How to market to prospective students by marketing to their parents

It's harder than ever to get the attention of prospective students, leaving recruitment teams to increasingly look for back channels through which to engage them. One of the most effective, and sometimes untapped channels, are parents and carers.

For most institutions, content has already been developed to arm parents with useful information and naturally to persuade them to encourage their children to apply.

But how can institutions go the extra mile to deliver communications and engagement opportunities for parents so they can become advocates for enrollment at your institution?

The benefits of engaging parents, carers and supporters

Before we look at strategies, tactics and some examples, it's worth reading about the influence this audience has in the recruitment process.

Earlier this year Ruffalo Noel Levitz (RNL) launched a report on how to amplify the digital engagement of high school students during the university search process. The parent findings make interesting reading.

  • Parents contacted the institution on behalf of a student in only 4% of cases.
  • However, 54% of students were willing to share their parent's email addresses with institutions, and 42% were happy to share their parent's phone numbers.
  • More importantly, after meeting an admissions representative, nearly half of the students discussed the institution with parents.
  • And 6 out of every 10 students said their parents or carers were engaged during the university search process.
  • 62% of students also stated that their parents had helped review university options.

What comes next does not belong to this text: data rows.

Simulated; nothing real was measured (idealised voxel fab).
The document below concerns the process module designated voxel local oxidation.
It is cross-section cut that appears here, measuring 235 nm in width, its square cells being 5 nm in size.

An additional research study found last year that sending recruitment marketing communications to parents boosted application rates by up to 10%.

Clearly parents are involved and influential in the institution selection process for students.

Overcoming the barriers to communicating with parents

Despite parents' heavy influence, some enrollment teams have been slow to engage them effectively.

One reason for the hesitation might be a fear that marketing directly to parents could turn them off. But in a study published in the US last year, 74% of parents said they believed universities should communicate with them directly in the recruitment process.

But even if universities do make the decision to actively engage with parent and carer audiences, reaching them isn't always easy. There are, however, some observations that can help.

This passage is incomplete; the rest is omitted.